The 2024 Tour’s “grand départ” is expected to be in Italy’s Tuscany region, with stages in Florence, Bologna, and Romagna before pushing west into Piedmont and a return to French roads in the opening week.

TuttoBici also reported that a stage would start in Emilia and end in Turin. The next day, Pinerolo would host a stage start before climbing the Alps to return to France.

Tour de France officials have yet to confirm the official departure city of the 2024 edition, but all indications point to Italy.

The event would pay homage to Italy’s great Tour riders, including Marco Pantani, Fausto Coppi, and Gino Bartali.

The venture into Italy would come in the same year that Paris will host the 2024 Olympic Games from July 26 to August 11.

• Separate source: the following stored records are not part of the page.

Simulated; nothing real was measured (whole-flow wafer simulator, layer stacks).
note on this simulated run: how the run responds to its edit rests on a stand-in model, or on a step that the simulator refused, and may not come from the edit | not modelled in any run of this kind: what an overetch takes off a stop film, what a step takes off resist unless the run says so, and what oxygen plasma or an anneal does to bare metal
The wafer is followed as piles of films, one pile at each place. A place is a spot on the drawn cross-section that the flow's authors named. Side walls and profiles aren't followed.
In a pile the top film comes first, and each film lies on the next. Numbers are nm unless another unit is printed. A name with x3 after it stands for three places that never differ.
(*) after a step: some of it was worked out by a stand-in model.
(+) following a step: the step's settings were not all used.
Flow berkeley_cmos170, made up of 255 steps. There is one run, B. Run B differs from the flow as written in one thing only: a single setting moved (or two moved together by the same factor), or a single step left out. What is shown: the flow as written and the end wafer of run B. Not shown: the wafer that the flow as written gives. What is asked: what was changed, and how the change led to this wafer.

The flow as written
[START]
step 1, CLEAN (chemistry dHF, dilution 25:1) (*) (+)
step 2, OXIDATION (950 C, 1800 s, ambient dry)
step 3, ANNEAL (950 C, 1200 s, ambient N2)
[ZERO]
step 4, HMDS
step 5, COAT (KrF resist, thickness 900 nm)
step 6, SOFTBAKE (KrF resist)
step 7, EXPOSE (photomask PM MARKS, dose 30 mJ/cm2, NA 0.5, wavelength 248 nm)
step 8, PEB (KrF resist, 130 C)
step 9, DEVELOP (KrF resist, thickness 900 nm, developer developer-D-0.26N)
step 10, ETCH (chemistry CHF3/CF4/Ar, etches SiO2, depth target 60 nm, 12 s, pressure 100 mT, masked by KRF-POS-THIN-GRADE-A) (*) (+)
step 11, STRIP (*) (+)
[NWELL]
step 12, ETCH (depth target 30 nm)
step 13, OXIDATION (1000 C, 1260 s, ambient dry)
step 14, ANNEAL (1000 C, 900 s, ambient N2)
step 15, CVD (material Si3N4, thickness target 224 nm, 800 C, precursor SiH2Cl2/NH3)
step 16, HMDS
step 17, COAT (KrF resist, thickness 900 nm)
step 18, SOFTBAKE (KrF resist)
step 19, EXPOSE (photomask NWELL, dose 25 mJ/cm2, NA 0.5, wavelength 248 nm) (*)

There’s been speculation that the Tour and the Tour de France Femmes both might bypass Paris as the final stage in part to avoid security and logistical overlaps with the even more massive Olympic Games.

Italy has never hosted the high-profile “grand départ” event, though the Tour frequently dips into Italy.

The Tour has started on foreign roads on 24 occasions, with the first in 1954 in Amsterdam and the latest this summer in the wildly successful departure in Copenhagen.

The foreign starts have increased in frequency over the past few decades as the event produces high fees for Tour owners ASO as well as promotes the Tour brand to a wider audience.

The 2023 Tour is slated to start in Spain’s Basque Country, with three stages on Basque roads before returning to France.

The Tour is not quite as ambitious as the Giro d’Italia in taking its race to far-flung locations, and efforts to bring the Tour to such places as the United States, Canada, or the Caribbean have stalled due to distance, logistical, and travel complications.